The History and Political Science Department at Illinois College searched for an American historian last year. We narrowed our focus by stating, to quote from our ad in Perspectives on History, our “preference for candidates who specialize in African American history and/or borderlands history,” precisely what the NAS criticizes. I asked my colleagues to reflect on that decision.

Revealed Truths and Myths IV high-res.tif

Revealed: Truths & Myths #4 and #3 by Chicago-based artist Joyce Owens. Both paintings are in the Paul R. Jones Collection of American Art at the University of Alabama. Images courtesy of the Paul R. Jones Collection of American Art at the University of Alabama and reproduced with the permission of the artist. See “On the Cover” for more information about this series of paintings.

Bob Kunath, a modern German historian, expressed a common idea at Illinois College: “I think it fits with the identity of the institution, which was born amidst the struggle over slavery.” Our first president, Edward Beecher, was the brother of Harriet Beecher Stowe and a good friend of Reverend Elijah P. Lovejoy, the abolitionist newspaper editor in Alton, Illinois, who was killed by a mob in 1837. The National Park Service recognizes two Underground Railroad sites on our campus, a unique distinction in American higher education.

Recently the number of African Americans and other students of color have increased on our campus, without a corresponding growth in faculty of color. Jenny Barker-Devine, a modern Americanist, wrote: “I am deeply troubled by data that suggest that women and minorities still lose interest in history at an early age because it simply doesn’t speak to them.” She believes it is a “moral imperative” for us to offer history through the lens of race, and she has found that our students “overwhelmingly thought African American history would be a useful addition to the department.” A historical search of our departmental curriculum confirmed that Illinois College had never offered a course in African American history.

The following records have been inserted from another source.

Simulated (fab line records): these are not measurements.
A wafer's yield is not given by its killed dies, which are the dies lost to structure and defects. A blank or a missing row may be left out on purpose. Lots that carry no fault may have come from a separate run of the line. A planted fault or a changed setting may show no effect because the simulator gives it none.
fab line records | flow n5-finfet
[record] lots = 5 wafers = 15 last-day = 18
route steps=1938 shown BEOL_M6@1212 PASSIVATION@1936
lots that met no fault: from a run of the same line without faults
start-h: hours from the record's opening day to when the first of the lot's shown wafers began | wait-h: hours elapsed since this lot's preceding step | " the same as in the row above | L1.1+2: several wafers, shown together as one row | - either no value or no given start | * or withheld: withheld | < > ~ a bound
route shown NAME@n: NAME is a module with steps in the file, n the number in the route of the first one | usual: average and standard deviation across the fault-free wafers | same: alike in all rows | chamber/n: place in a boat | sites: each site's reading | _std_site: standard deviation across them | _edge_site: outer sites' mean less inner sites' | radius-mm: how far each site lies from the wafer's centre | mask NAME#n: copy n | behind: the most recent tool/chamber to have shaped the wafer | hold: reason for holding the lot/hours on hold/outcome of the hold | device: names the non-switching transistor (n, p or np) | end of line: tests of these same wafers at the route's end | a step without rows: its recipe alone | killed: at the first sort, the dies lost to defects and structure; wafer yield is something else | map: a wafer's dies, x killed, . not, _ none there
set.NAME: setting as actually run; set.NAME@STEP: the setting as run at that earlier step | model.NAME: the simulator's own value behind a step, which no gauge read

Our department’s decision to seek an African American historian was driven not by ideology, but by very traditional considerations: the historical identity of our institution, our current students’ interests, and gaps in our coverage of significant American themes. We had not been telling the whole American story.

We advertised a two-year replacement position and received over 130 applications, from scholars whose specialties spanned the American narrative from the colonial era to the present and who hailed from right to left coast and beyond US borders. My reading of this collective self-portrait of new American historians suggests that conservatives are wrong about the role of political ideology, but also why they are so alarmed. These young teachers want their students to think critically about a more inclusive history, a whole American story that does not leave out those whose experiences were not privileged, not free, and not previously considered noteworthy. I quote here from some applications (with their explicit permission) as illustrations of the future of American history.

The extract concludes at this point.